Spencer Jourdain gazes at photo portrait of his father, Edwin Bush Jourdain Jr. hanging in Winthrop House at Harvard University.
Spencer Jourdain gazes at the tribute to his father, Edwin Bush Jourdain Jr., after its recent reveal in Winthrop House. Photo by Kevin Grady/Harvard Radcliffe Institute

Portrait honoring Edwin Bush Jourdain Jr., who confronted President Lowell over policy in 1920s, unveiled in Winthrop House


When students enter the Senior Common Room at Winthrop House, they now see an image of Edwin Bush Jourdain Jr., Class of 1921, the man who launched protests that ended discrimination against Black students in Harvard’s freshman dormitories 100 years ago this spring.

The portrait, beside ones of legendary civil rights figures W.E.B. Dubois and John Hope Franklin, was unveiled on March 31 in a celebration attended by family, staff, and students.

Vice Provost for Special Projects Sara Bleich spoke to the gathering. The Report of the Presidential Committee on Harvard & the Legacy of Slavery, released last April, “unveiled a number of very difficult truths; truths that we are reckoning with as a society,” she said. But “the report also identifies some of the really courageous individuals, some of the first Black students at Harvard who pushed back, who drove toward equity. And Edwin Jourdain is one of those people.”
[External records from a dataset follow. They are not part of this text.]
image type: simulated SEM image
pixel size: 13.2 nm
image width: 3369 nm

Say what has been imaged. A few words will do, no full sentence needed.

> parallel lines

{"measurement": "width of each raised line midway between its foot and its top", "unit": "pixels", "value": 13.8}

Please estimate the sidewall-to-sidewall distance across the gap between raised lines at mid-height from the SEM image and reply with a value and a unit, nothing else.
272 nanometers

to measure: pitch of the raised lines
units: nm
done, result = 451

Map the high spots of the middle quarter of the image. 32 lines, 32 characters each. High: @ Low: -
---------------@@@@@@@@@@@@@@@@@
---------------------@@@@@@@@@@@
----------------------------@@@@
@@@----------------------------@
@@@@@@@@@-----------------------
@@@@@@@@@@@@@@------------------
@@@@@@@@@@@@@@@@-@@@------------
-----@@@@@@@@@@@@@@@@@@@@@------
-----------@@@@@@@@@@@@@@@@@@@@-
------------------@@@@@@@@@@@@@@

The portrait captures Jourdain as a student, not yet 20 years old. The image was chosen by Edwin’s son Spencer Jourdain ’61 in hopes that today’s Harvard students will recognize themselves in the image of a predecessor whose belief in a better University drove him to meet with Harvard President Abbott Lawrence Lowell to press for a change in policy.

“Dad loved Harvard more than any other person I ever met in my life,” said Jourdain. “He had a way of being calm, and that’s what I see when he was confronting President Lowell. He knew who he was, and he had a long history of abolition in his family.”

Jourdain’s father was a New Bedford attorney—one of the first African Americans to graduate from the Boston University School of Law—and was, with Du Bois (Class of 1890; AM 1892; PhD 1895), a founding member of the Niagara Movement, the precursor to the nation’s oldest civil rights organization, the NAACP.

“When I think about my grandfather, at the age of 21 … seeking an audience with President Lowell to protest that policy, I see an act of moral courage.”
— Jacqueline Jourdain Hayes

So, in 1921, when Harvard revoked incoming Black freshman William J. Knox Jr.’s dormitory assignment, Jourdain, who had lived in the hall during his freshman year, accompanied his childhood friend to a meeting with Dean Philip Chase to ask why Knox was now barred.

They were told that Lowell’s policy was to exclude Black students from the freshman dormitories on the basis that the University could not force white students—particularly those from the South and West—to live alongside Black ones.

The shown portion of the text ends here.